Updated 4:46 p.m.
After weeks of publicity, a judge has issued a gag order in the case of the woman suspected of driving her car into a crowd of spectators at the Oklahoma State University homecoming parade.
Adacia Chambers made her second appearance in court to be arraigned on four counts of second degree murder and 46 counts of assault, but while she was there, District Judge Louis Duel also ruled on motions filed by the prosecution.
Prosecutors had requested a gag order in the case and for Chambers’ health records to be sealed. In both motions , they cited extensive publicity about the case including the release of documents from an October psychological evaluation.
The judge agreed to grant the gag order and seal the mental health records. He also ordered Chambers to be sent to the Oklahoma Forensic Center for further psychological evaluation.
The next hearing in the case is scheduled for December 10.
A new judge will oversee the case of Adacia Chambers, the woman charged with four counts of second-degree murder and 46 counts of assault and battery after the Oklahoma State University parade crash, after the presiding judge recused herself due to a personal relationship with one of the victims.
In papers prepared Friday and filed Monday, Special Judge Katherine E. Thomas said she’s personally acquainted with one of the state’s witnesses identified as a victim. It says Thomas and the court may have knowledge of facts which prosecutors and defense may disagree during the ensuing trial.
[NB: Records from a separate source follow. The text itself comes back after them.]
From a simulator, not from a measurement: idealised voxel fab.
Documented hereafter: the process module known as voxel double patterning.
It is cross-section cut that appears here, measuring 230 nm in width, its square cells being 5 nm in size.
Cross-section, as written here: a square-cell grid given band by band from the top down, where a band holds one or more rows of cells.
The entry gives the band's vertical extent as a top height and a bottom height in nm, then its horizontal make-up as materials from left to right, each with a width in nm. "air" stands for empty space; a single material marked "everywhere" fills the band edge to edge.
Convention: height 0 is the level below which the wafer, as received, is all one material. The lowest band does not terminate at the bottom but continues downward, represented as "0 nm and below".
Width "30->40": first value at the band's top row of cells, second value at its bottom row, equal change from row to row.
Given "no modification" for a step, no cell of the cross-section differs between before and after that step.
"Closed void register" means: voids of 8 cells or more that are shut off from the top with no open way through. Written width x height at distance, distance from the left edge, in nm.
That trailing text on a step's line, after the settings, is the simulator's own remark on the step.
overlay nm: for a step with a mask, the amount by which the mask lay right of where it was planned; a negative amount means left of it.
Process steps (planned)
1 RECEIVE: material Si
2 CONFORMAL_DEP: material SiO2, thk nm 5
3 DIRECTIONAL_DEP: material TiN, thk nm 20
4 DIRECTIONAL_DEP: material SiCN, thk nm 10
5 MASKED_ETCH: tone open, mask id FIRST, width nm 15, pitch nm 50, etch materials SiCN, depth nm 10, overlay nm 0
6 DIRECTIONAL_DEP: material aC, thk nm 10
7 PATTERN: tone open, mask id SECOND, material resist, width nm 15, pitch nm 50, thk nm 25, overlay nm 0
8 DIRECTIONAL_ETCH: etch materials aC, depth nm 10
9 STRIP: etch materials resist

Thomas cited Canon 2, Rule 2.1 of Oklahoma’s Code of Judicial Conduct when she asked Judge Phillip C. Corley to assign another judge to the case:
Giving Precedence to the Duties of Judicial Office
The duties of judicial office, as prescribed by law, shall take precedence over all of a judge's personal and extrajudicial activities.
 To ensure that judges are available to fulfill their judicial duties, judges must conduct their personal and extrajudicial activities to minimize the risk of conflicts that would result in frequent disqualification.
A hearing Monday afternoon will continue proceedings that began two weeks ago on October 26, two days after the crash that killed four people and left dozens injured. Prosecutors are seeking a gag order, and on Friday Payne County District Attorney Laura Thomas filed papers requesting Chambers’ mental health records be sealed.
Both the prosecution and the defense have filed applications to determine whether Chambers is mentally sound enough to stand trial. In court papers, Thomas claims defense attorneys violated Chambers’ rights by attaching a complete mental health report to its application.
According to the court filing, prosecutors are concerned the defense may be trying to influence the jury pool through mental health records and a series of press conferences. Thomas also says she was prematurely approached about changing the venue if and when a trial goes forward:
Although it is too late to un-ring the bell that was caused by counsel’s filing of the evaluation, the State would request the Court admonish counsel regarding this improper release of information and require that any future filings specifically related to matters of mental health or containing any mental health records be subject to court scrutiny and order as required by the statute before being made available in the public domain.
If and when the issue of defendant’s competence becomes contested, this information and other information may become evidence in a public hearing, but we are far from that stage in the instant proceedings.